Thursday, January 16, 2014

Why Do Workers In Red States Vote Against Government Regulations?

One explanation for Robert Reich's question is that workers in Red States vote on cultural and value issues.  That may be part of the reason, but the other reason is economic.  The red states are able to attract businesses and jobs to their states by being "business friendly".  When jobs are scarce workers vote in their economic interest.

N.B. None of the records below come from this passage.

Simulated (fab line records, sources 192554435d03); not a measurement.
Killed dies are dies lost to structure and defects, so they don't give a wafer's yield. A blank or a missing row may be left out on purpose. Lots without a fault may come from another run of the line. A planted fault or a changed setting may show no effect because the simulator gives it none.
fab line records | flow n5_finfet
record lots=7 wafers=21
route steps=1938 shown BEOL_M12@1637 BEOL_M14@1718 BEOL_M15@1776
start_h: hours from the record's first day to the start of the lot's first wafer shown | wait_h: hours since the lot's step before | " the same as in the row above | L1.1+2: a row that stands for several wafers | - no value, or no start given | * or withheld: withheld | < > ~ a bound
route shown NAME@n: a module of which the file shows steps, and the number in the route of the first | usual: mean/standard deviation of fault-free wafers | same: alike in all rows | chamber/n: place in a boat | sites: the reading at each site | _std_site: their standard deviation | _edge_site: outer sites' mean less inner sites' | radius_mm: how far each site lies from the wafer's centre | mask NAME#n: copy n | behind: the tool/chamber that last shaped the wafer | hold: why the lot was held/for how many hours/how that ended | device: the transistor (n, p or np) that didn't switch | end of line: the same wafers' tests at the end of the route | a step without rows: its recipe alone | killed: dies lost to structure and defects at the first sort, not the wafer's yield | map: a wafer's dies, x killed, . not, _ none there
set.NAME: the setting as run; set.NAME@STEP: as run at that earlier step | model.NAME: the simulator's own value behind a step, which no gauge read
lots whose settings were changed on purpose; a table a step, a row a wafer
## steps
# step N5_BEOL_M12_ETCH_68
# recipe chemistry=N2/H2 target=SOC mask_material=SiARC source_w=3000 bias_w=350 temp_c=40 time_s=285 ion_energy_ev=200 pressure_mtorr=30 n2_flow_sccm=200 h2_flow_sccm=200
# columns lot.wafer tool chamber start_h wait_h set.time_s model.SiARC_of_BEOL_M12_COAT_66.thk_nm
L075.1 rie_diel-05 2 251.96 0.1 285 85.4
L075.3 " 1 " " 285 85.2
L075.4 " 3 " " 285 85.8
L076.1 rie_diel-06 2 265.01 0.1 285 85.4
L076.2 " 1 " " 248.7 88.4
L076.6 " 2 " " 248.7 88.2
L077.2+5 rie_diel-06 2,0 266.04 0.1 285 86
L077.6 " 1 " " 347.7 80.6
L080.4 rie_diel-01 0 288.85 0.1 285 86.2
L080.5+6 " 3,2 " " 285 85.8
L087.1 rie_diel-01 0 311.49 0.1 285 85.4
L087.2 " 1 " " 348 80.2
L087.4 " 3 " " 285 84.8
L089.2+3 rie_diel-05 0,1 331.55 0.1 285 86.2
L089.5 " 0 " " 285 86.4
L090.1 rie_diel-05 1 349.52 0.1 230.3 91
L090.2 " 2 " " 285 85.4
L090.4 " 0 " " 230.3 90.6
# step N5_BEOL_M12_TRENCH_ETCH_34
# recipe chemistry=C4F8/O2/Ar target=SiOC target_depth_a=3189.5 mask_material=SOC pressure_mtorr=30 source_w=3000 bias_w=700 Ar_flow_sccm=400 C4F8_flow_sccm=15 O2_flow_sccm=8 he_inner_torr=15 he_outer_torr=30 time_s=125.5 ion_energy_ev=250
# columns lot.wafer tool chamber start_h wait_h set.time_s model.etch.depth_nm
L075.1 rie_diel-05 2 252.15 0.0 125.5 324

Reich does not consider another question that is related to the issue that he raised.  That is, why might business leaders prefer a less than full-employment economy?  One might expect that more growth and output is in their interest.  That may not be true.  For example, corporate profits in the US have been at an all time high under conditions of high unemployment.  To some extent, the high profits are the result of stagnant growth in wages.  It is easier to control wage growth when we do not have full-employment.  At a deeper level, it also gives business leaders more power in relation to government officials.  Politicians understand the importance of jobs.  In every state, and in every nation, they are in competition with each other to attract jobs to their area of responsibility.  That is only possible when jobs are a scarce commodity.  Full employment would be very bad for business.  One of the benefits of globalization is that it is easier for businesses to move jobs from places with high levels of employment, and high wages, to locations with higher unemployment and lower wages.  They can also do so without worrying about the loss of consumer demand in areas that they vacate.  They can replace the demand in mature markets with demand in more rapidly growing markets.